February half term came and went before our very eyes and we kept the boys busy and entertained with a special visit to Butser Ancient Farm. With a beach trip planned, we did some research and discovered Butser was in fact very near West wittering which was where we were heading on the Friday. The Farm is nestled in the countryside of the South Downs National Park in Hampshire. We were very kindly gifted family tickets, in return for a review, so we headed straight there for when it opened at 10am.
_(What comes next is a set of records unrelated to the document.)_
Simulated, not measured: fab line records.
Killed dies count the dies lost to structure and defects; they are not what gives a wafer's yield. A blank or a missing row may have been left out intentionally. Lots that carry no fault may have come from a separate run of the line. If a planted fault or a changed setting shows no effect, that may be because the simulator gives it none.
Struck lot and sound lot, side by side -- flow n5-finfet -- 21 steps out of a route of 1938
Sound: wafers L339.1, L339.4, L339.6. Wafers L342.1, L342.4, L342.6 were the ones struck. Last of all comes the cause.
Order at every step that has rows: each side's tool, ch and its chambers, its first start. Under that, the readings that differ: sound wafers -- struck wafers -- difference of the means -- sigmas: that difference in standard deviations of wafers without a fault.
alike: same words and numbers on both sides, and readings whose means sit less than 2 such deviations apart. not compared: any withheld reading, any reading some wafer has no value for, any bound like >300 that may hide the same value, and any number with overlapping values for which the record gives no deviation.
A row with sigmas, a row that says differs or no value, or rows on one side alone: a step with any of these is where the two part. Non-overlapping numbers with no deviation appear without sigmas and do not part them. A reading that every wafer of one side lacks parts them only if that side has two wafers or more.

Driving up the long rural lane in the approach to the Farm, we could see a cluster of thatched huts through the fog, almost as though we were turning up on a movie set! Butser Ancient Farm was originally set up in 1972 as a research site, to investigate life in Iron Age Britain through experimental archaeology. Today, Butser continues to educate it’s visitors with an insight into life as it was in the Stone Age to Iron Age, Romans and Saxons. In addition to it’s regular walk-in visitors, they welcome coach loads of school trips and educational tours, as they are a leading centre for curriculum-focussed, activities-based learning. Every aspect of the Farm is an experiment to understand how people in the past lived. Everything from building, techniques, animals, crops.
The boys had an opportunity to be greeted by Goats and Sheep, armed with their bags of animal feed. Harry was also in charge of a clipboard and activity which involved him recognising images of things on the worksheet and connecting them with the relevant dwelling. Kids love a bit of responsibility don’t they?! He was quick to undertake his task, identifying his first object within the Stone Age house. Harry has recently studied the Stone and Iron Age eras at school as well as the Romans and Saxons, so for him this was a particularly fascinating visit because he was walking among the set-up, giving him the chance to envisage exactly how people would have lived. Stanley on the other hand was more intrigued with the animals and participated in some chalk engraving using dock leaves/ charcoal and raspberries to stain the chalk, and pieces of sharp flint for mark making.
The different areas within the Farm comprise of various ancient dwellings including The Neolithic Enclosure, The Iron Age Enclosure, The Roman Villa and The Saxon Longhouse. The Iron Age enclosure is the largest, with six roundhouses based on Archaeological excavations from around England and Wales. All of the houses have been built in the same way as they would have existed, using the same materials and techniques.
The Roman Villa, made from Lime Mortar, shows examples of beautiful mosaic installations and a creative activity for us to get stuck into: creating our very own mosaic displays. In the photo below, Tye and the boys are demonstrating the outside Roman toilet facilities! Just beyond this was the Roman Garden.
The Saxon Longhouse demonstrates extensive Saxon woodworking skills. Inside there are solid beams, impressive crafted furniture and an all round more comfortable dwelling.
We had a wonderful morning spent at Butser Ancient Farm, discovering lots of new facts and enjoying everything about going back in time through the ages. The website is being continually updated with NEW workshops, activities throughout the year. School holidays are filled with fun events at Butser Farm, so be sure to keep an eye out. I definitely think we’ll be paying another visit during the Easter holidays, in time to see the baby lambs!! And in the summertime be sure to visit to see the pigs!